You're asking about time standards. In this area, it's important to understand context about how the standard is intended to be used.

Taking your question directly, the time standard you're describing is International Atomic Time (TAI). It is the standard that all of the world's timekeeping institutions (NIST, NPL, etc.) use to coordinate their clocks. It is super useful for this purpose, as this is what it was designed for. It does not have leap seconds.

However, TAI is rarely used directly in computing or business. The only time standard that matters for most of us is Coordinated Universal Time (UTC). This is what your computer's system time tracks, and we typically synchronize to this standard using NTP. It does have leap seconds.

The PTP protocol can be used to synchronize a computer's clock to either TAI or UTC. This is because TAI is the basis, but the protocol separately carries the current offset between UTC and TAI.

Most systems don't display leap seconds. Instead, they are typically absorbed during synchronization. In other words, after a leap second occurs, a system might deviate from UTC by one second until its next synchronization. However, this behavior can vary across systems and platforms. Some may choose to display it directly. Some may "smear" out the leap second across the day.

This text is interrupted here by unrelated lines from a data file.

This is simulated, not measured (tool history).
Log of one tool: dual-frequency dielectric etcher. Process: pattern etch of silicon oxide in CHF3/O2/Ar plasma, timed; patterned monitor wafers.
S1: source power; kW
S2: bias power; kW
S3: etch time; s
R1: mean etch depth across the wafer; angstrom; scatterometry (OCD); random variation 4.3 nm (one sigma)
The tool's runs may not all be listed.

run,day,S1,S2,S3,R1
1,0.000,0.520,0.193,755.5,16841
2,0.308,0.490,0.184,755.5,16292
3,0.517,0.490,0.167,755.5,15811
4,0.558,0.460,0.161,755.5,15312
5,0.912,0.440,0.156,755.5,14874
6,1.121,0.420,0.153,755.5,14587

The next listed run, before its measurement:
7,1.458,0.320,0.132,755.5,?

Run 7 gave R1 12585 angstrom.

Unix Timestamps are interesting in that they both do and do not have leap seconds, depending on how you interpret the problem. They do have leap seconds in that the timestamp is aligned to UTC, so any timestamp you interpret is inclusive of all the leap seconds that occurred to date. But they don't have leap seconds in that there is no accounting for them in the calculation. The calculation is an exact number of seconds since the Unix epoch (1970-01-01T00:00:00Z). In other words, the Unix timestamp of a leap second itself (such as 2016-12-31T23:59:60Z) is ambiguous.

Ultimately, in day-to-day computing, you probably shouldn't choose a standard other than UTC or be concerned about ambiguity of Unix Timestamp leap seconds unless you have very specific use cases where leap seconds become an issue.